He claims ZFS is bad for databases - where is this documented?

desdiv · on Jan 3, 2015

I think he's referring to this:

https://bartsjerps.wordpress.com/2013/02/26/zfs-ora-database...

bcantrill · on Jan 3, 2015

From that post:

I will not make any comments on how this affects performance (I’ll save that for a future post). I also deliberately ignore ZFS caching and other optimizing features – the only thing I want to show right now is how much fragmentation is caused on physical disk by using ZFS for Oracle data files.

Any engineer should be able to appreciate why this is frustrating from the perspective of ZFS: if you're going to turn off all of the things added for performance, reasoning about performance isn't terribly interesting.

He did (kind of) post the promised follow up about eighteen months later[1], but it was running ancient ZFS bits (at least four years old when it was published) on a gallingly mistuned configuration (he only had 100M of ARC).

Again, what we know is our own experience from running Postgres on ZFS -- which has been refreshingly devoid of ZFS-related performance problems. And experience has taught me to trust my own production experience much more than naive microbenchmarking exercises...

[1] https://bartsjerps.wordpress.com/2014/08/11/oracle-asm-vs-zf...

zaroth · on Jan 3, 2015

It sounds like a more inherent result of ZFS being copy-on-write; if you run a pre-allocated fixed size database on top of it which is applying random writes to existing records it's going to heavily fragment over time where a write-in-place filesystem would not.
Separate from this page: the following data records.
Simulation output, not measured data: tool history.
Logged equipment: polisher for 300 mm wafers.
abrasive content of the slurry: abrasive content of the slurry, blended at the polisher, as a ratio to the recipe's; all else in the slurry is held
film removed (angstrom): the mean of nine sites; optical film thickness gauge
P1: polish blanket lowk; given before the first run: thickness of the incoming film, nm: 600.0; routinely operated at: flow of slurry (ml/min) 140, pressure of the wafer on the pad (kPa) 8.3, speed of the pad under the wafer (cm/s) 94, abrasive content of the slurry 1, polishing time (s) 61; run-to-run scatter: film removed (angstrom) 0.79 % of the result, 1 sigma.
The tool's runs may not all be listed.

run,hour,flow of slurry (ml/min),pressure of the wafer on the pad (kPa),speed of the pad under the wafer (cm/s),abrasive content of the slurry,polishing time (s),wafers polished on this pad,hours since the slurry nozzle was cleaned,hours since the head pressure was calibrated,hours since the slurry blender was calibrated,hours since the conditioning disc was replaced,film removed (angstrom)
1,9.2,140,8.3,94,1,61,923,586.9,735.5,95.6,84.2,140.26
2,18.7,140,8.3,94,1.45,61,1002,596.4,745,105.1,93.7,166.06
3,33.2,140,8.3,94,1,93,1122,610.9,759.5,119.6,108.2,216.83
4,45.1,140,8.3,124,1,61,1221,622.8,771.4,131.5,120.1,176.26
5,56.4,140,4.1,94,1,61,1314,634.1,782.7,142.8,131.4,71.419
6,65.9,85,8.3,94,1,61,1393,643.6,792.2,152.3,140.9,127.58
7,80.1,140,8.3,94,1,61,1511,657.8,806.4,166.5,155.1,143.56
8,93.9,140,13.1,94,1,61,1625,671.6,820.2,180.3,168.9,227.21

I think it's fair to examine this behavior without the very-much mediating features such as ARC, since ideally we want ARC boosting performance well above the block storage media, not just earning back lost performance from copy-on-write.

I think the key take-away is if you have spinning rust and expect to sequentially read from disk a large database table by primary key, to the extent old records have been updated they will be fragmented, cause unexpected seeks killing your read throughput, and there's no way to defrag it without taking the database offline.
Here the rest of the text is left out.